Squeezing more performance out of a large, concatenated fact table


  1. Several years ago, I discovered that joining to a resident table in QlikView causes the resulting table to be ordered by the key field, in that field’s original load order. See screenshot below. This would be like if you executed an ORDER BY and had an option for ascending original load order as a sequence.
  2. I also discovered that, similar to indexing a table in a database, ordering a table by a field commonly used in calculations, filters, and dimensions can improve the general calculation performance of an application. I found this to be especially true when ordering a table containing a dimension that was referenced in an Aggr() function. In general, though, for large applications with various point-in-time analyses, trend graphs, and no problematic Aggr usage, the central date field is a great candidate.

Preview of data model after joining Customer to Sales fact table on CustomerKey:

Customer Sort

Recently I got around to doing some more testing involving both variables and codifying this in a subroutine so it would be easy to leverage more widely to improve application performance.

To the naked eye, the three tested scenarios have identical data models, anchored with a 39M-row concatenated fact table: the only difference is in how that fact table was sorted in the final application.

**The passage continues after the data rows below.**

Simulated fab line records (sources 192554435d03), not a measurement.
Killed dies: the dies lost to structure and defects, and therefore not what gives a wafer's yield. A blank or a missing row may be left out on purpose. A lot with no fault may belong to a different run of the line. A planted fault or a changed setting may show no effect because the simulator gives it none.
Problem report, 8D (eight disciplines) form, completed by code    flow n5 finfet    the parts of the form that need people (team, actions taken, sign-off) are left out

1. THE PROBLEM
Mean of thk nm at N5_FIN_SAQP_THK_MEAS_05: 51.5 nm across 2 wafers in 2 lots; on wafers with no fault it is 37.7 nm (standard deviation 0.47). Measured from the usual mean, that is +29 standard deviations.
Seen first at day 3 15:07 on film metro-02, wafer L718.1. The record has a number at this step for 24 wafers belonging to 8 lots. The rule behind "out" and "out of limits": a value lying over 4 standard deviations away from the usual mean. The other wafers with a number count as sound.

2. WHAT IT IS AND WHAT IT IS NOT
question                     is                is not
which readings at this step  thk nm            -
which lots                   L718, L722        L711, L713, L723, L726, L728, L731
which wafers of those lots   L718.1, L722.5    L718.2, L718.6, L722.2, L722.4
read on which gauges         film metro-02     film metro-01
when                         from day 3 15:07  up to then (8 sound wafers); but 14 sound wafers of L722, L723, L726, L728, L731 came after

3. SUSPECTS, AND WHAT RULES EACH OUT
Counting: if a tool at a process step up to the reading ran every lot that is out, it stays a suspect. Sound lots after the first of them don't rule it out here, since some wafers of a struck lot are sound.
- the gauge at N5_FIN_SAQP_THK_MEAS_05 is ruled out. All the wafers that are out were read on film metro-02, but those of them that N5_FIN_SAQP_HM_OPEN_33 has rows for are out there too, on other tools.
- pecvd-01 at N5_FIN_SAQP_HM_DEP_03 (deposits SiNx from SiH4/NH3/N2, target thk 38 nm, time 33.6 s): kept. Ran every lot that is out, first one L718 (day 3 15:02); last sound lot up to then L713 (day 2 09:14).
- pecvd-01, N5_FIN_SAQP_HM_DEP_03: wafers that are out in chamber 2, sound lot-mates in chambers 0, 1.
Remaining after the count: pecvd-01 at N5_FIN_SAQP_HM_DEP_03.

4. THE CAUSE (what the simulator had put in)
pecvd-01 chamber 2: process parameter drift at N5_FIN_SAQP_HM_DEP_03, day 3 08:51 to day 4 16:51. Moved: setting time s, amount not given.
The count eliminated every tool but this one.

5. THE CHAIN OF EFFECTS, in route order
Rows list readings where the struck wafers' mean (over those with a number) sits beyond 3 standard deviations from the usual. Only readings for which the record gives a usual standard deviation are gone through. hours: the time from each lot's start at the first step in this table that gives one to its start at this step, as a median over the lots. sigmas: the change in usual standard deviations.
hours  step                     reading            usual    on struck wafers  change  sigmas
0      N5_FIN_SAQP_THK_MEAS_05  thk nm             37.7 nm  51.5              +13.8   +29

  • “Field Grouping” is grouping like field values together, as would result from a join, not necessarily in a natural sequence for analysis. See #1 from above. The first scenario is what I believe the default would be if you simply built a concatenated fact table with no consideration given to table sorting at all. The second scenario is left joining the distinct Date values back to the fact table in order to group all rows for the same Date together in the final application.
  • “Field Ordering” is the result of doing a true ORDER BY at the end of the reload. See #2 above. In the third scenario, the like Date values are not just grouped together but are also in sequential numeric order. I thought this may have made a difference because it would make all of the days in the same month, year, etc. adjacent in the application’s final data model.
Field Grouping:
Row Type
Field Grouping:
Field Ordering:
Size on disk (compressed) 267MB 263MB 282MB
Size in RAM 2,473MB 2,474MB 2,474MB
Initial page calc time (avg) 5.9s 3.9s 3.9s
Peak RAM consumption during subroutine - 3,738MB 4,645MB
Subroutine run time - 29s 2m40s

As you can see, in my test, applying logic to the fact table to group like Date values together improved performance by a full third, lowering calculation time from 5.9 to 3.9 seconds. Not bad for so little additional work and reload time.

As you can also see, I did not observe better performance from ordering the dates sequentially (scenario 3) compared to just grouping the like values together (scenario 2). Because that script’s execution took significantly longer and used a lot more RAM (resident loading the entire concatenated fact table again, with an ORDER BY), I would stick with the lower overhead field grouping approach.

Here’s the subroutine script I used for testing, ready to be re-used. You just have to plug in the table name and the field whose values you want to group.

Sub Ax.IndexResidentTable( v_TableName, v_GroupFieldName )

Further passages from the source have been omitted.